They did not have the other things I needed, so I returned home to improve my headlight situation. Only I can’t, because I drive a Nissan, which means to get to the headlight you have to go through the wheel well.
There are three rivets that must be removed from the wheel well — and, truly, if you find instructions for headlights beginning with “Turn the wheel all the well to the right” just stop. When you’ve removed the rivets you must pull out a screw that attaches the wheel well from the bumper.
I’m changing a headlight.
You peel back the wheel well. From there you crane your neck, turn your flashlight to anti-gravity mode so it floats in just the right spot and, well, good luck.
This is where the directions diverged from my car’s reality. And I can’t take the entire plastic light globe off. This is important because I have some fancy 24th century headlight that requires a perfectly dry operating environment — because they are more efficient — or it kills the bulb. And my globe has moisture in it. So I have to take it to someone to fix.

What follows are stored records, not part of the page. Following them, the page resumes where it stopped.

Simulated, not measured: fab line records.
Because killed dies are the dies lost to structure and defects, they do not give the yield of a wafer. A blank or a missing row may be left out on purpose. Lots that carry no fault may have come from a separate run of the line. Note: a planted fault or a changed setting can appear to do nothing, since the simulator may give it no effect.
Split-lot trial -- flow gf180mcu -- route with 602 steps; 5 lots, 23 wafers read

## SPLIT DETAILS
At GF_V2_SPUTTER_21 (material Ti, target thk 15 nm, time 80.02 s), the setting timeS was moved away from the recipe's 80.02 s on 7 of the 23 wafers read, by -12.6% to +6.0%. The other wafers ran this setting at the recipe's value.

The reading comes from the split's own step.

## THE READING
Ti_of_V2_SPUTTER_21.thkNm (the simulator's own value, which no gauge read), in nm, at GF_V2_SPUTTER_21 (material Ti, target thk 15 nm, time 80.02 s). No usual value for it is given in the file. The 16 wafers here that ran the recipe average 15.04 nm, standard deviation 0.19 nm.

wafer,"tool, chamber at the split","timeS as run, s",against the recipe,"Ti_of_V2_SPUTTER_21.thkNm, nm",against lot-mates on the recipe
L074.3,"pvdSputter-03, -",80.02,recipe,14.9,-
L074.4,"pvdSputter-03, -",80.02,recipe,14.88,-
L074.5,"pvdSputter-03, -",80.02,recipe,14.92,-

I called a dealership about this, and the polite word for this procedure is extortion.
So I put the wheel well back inside the bumper, reapply the screw holding the two together and then insert the three rivets to their mounted position. I turned the wheel back to the standard position and went to the hardware store.
Imagine walking into a place with saws and drills and drywall putty with this playing over the speakers:
I did find the sink repair kit. We have a slow drip in the kitchen. If you hop on one foot and the wind is blowing out of the northwest you can find a sweet spot and stop the leak. Otherwise you’re going to hear a drop of water every so often.
I pick up the set of springs, washers and other things. Having watched a video, and read the instructions, I’m confident this is a quick fix, somewhere in the easy category.
I find the batteries I need that Walmart did not have. I check out.
I return home to the dripping sink and assemble my tools. The first step is to remove the handle from the rest of the apparatus. One allen wrench later and the handle is in the sink. Success! Now the cap assembly must come off so that we can find the parts that need to be replaced.
The cap assembly will not come off. It seems that the water has fused one piece of metal to another. Twisting, turning, banging, spinning, muttering, nothing would set the thing free. I torqued it so hard that I could turn the entire faucet assembly from the sink. This is where you hear your parents voices in your head: Don’t force it.
So the repair kit is going back to the store and I’ll just blame my impressively hard water and the curse of whatever spirits we’ve angered that live on this property. If you’re keeping score:
Thermostat
Shower head
Refrigerator
Dishwasher
Dishwasher again
Cable, multiple times
Garage door button
Air conditioner contact
Two separate minor plumbing issues
The sink of doom
We’ve lived here 17 months.
Finally, I replaced the battery in the key fob to my car. There’s a telltale in the dash that tells you when the battery is low. This is a precise operation. In fact, operation is a good term, because you need to work in a completely sterile environment and operate your Fulcrumbot 6000 with a precise caliper measurement to remove and replace the batter. And, I guess also because my car is a Nissan, it requires a battery that merely glancing at with human eyes “significantly reduces the battery’s charge.”
Having separated the fob, prying free the dying battery and maneuvering the new battery into place with a complex series of electromagnetic acrobatics, I have gotten at least one item off the list. Go out to the car, crank the engine and … the low battery telltale is still on.
Also, I received my third piece of correspondence telling me that I wouldn’t be paid for an article I wrote last year. For a publisher that is apparently shirking their responsibilities while going out of business they certainly are prolific.
The tornado ripped the roof and wall off of half of the the Snider’s home, including their baby’s room. He credits the siren with saving their lives, particularly his daughter’s life.
“If that siren had not gone off, my baby would have been gone,” he said. “The crib was still there, but it sucked the sheets off of it.”
Lucky guy. You aren’t supposed to depend on those outdoor sirens as a warning — they aren’t designed for indoor alarms or to wake up people in the middle of the night, but are rather intended to get people back inside to safety — but Charles Snider will never live out of earshot of one.